Syria accuses Turkey of ‘flagrant violation of sovereignty’

On way to fight ‘Islamic State’

DAMASCUS - Syria accused Turkey on Thursday of a "flagrant violation" of its sovereignty, as Ankara allowed Iraqi Kurdish peshmerga fighters and opposition rebels to cross its border to battle jihadists.
"Once again, Turkey has shown its conspiratorial role... by allowing foreign forces and terrorist groups to enter Syria," said a foreign ministry statement reported by state television.
"This constitutes a flagrant violation of Syrian sovereignty."
A delegation of peshmerga fighters crossed into the Syrian border town of Kobane Thursday to reinforce Kurds defending the town against the Islamic State (IS) group.
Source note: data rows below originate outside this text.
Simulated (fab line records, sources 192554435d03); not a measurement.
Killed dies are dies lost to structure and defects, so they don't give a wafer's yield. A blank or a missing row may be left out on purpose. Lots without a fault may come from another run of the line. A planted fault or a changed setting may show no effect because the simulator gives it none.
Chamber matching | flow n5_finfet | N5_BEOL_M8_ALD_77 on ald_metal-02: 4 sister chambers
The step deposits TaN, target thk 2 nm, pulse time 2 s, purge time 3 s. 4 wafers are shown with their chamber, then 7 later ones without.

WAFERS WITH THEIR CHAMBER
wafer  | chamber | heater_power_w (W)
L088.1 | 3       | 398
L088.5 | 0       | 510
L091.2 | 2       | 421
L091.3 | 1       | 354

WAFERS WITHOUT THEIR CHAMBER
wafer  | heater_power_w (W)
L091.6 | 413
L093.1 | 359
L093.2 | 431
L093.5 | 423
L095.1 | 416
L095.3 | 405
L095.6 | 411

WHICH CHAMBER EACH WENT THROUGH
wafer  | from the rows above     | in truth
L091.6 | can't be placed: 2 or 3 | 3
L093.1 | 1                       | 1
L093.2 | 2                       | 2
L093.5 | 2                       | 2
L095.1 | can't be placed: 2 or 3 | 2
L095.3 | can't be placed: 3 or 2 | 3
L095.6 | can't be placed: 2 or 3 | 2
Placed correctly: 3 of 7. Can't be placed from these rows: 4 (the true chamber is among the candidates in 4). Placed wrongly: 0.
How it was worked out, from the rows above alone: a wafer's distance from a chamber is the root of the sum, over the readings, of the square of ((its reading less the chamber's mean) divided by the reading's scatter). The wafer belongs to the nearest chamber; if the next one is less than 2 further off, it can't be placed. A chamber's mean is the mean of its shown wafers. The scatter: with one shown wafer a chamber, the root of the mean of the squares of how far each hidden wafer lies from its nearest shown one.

They followed a group of fighters from the rebel Free Syrian Army (FSA) who entered the previous day.
"Syria denounces and rejects this disgraceful behaviour by the Turkish government and by its accomplices, who have been responsible for the Syrian crisis from the beginning," said the statement, referring to US pressure to allow the peshmerga and rebels access.
The regime of President Bashar al-Assad has systematically blamed Ankara -- a former ally -- as well as Washington and Gulf countries for the war that has ravaged Syria for more than three years.
The conflict began as a peaceful revolt demanding political change, but later morphed into a brutal civil war after Damascus unleashed a countrywide crackdown against dissent.